Brendan Apfeld Data scientist and political science researcher

Measuring Egalitarian Attitudes Using Twitter

The Research Question

Social egalitarianism, the respect for all persons regardless of their ascriptive characteristics (religion, ethnicity, language, race, sex, sexual orientation, or nationality), is intimately tied with the Western liberal political tradition.1 What is the spatial mapping of support for social egalitarian values? In a project with John Gerring and Steven Wilson, we attempt to answer this question using Twitter data.

Natural Language Processing (NLP) tools have been applied to a variety of political questions using tweets as source material (see, e.g. Halberstam & Knight or Barberá for a tiny sampling of the fascinating work out there on this topic).

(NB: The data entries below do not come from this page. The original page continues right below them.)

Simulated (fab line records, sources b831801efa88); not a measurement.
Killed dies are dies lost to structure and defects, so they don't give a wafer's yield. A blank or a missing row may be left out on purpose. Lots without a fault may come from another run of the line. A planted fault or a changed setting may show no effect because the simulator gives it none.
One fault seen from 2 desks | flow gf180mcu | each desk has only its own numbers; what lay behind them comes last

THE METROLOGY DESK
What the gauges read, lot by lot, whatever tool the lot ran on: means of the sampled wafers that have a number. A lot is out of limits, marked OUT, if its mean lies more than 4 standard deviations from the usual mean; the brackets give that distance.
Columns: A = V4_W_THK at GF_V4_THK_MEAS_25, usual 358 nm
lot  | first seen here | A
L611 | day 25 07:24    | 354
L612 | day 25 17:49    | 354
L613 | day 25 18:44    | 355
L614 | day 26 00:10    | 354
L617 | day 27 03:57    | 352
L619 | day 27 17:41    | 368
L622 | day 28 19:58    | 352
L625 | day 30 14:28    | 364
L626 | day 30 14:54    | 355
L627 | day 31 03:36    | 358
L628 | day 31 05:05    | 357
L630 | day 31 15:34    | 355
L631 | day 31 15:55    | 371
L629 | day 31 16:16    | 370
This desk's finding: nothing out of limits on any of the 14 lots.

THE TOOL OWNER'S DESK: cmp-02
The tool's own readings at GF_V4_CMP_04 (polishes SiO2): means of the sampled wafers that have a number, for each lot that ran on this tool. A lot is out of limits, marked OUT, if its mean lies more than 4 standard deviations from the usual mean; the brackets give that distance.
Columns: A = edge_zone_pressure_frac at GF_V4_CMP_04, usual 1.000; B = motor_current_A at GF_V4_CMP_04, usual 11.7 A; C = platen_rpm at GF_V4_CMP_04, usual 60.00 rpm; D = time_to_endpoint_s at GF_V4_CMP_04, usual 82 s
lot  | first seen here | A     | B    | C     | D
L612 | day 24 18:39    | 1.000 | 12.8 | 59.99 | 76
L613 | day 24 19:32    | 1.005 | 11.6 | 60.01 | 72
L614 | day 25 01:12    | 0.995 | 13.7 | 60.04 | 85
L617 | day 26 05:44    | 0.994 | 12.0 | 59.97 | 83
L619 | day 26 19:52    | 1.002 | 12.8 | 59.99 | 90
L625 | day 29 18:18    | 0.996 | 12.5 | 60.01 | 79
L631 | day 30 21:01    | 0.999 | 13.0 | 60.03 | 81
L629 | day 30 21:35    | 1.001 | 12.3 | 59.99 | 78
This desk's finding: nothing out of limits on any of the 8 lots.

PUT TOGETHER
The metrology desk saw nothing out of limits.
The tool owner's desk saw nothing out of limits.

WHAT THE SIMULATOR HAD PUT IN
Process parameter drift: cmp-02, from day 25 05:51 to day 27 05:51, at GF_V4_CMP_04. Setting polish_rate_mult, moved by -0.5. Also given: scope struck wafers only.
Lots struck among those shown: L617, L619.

This previous work has provided some important insights and advanced our understanding of various political processes. However, none of these previous approaches is sufficient to identifying egalitarian tweets. Our topic is abstract, broad, and infrequently discussed directly on Twitter.

A classification problem of this kind requires a supervised model, in turn requiring hand coded data for training and validation. Here again, our research question is problematic. Given the rarity of the topic, finding a sufficient number of relevant tweets from a random sample poses a significant challenge and finding them based on a keyword search imposes researcher priors we seek to avoid. Finally, because the relative classes are so unbalanced, the amount of training data required is an order of magnitude higher than a case with balanced classes. In short, we want to train a machine to identify a needle in a haystack, but we must first find many needles ourselves to train the machine.

Our Approach

To overcome these difficulties, we design the following novel hybrid model:

Classifier Flowchart

In the final classification, input tweets (red rectangle) are fed into three models and the predictions of each are adjudicated by a decision rule model to produce an output label (green rectangle) of egalitarian, inegalitarian, or not relevant. All diamonds represent models, with orange fill corresponding to supervised models and white fill corresponding to unsupervised models. Input data is represented in the figure by blue circles. I will outline here the bottom and right-hand portions of this model.

First note that a selection of approximately 8,000 hand-coded tweets is first divided into three parts: one that is used to train the affinity and ensemble models using bag-of-words encodings, a second that is used to train the decision rule (after being fed through the pre-trained affinity, ensemble, and logistic models), and a third, smaller, test set held out for validation.

Logistic Model

The logistic model takes as inputs tweets that have been encoded using a sentence-level skip-gram model. The encodings are 2400-dimensional. The logistic model itself is a plain-vanilla non-linear classifier trained using synthetic training tweets from a combination of generative recurrent neural nets. The model uses an l2 penalty and regularization factor of 1/5 selected through a grid search algorithm maximizing classification accuracy.

Generative RNNs

We first divide the general egalitarian topic into subtopics covering each of the constituent parts: women’s rights, gay rights, civil rights and liberties, immigration, and religious freedom. We further break those into positive and negative sentiment for a total of ten subtopics and train a separate RNN for each. To collect training data for these models, we identify Twitter accounts that post exclusively on the given subtopic. Finding accounts that tweet on a single one of these topics (often organizations dedicated to that topic) is an easy task for the positive aspect, but very challenging for the negative. As a result, we combine anti-gay rights, anti-civil rights and liberties, anti-immigration, and anti-religious freedom into a single model (keeping anti-women’s rights as a distinct model), reducing the total to seven generative models. Downloading the tweets from these accounts yields approximate 20,000 tweets for each of the seven models. These tweets are referred to as “Organic Training Tweets 2”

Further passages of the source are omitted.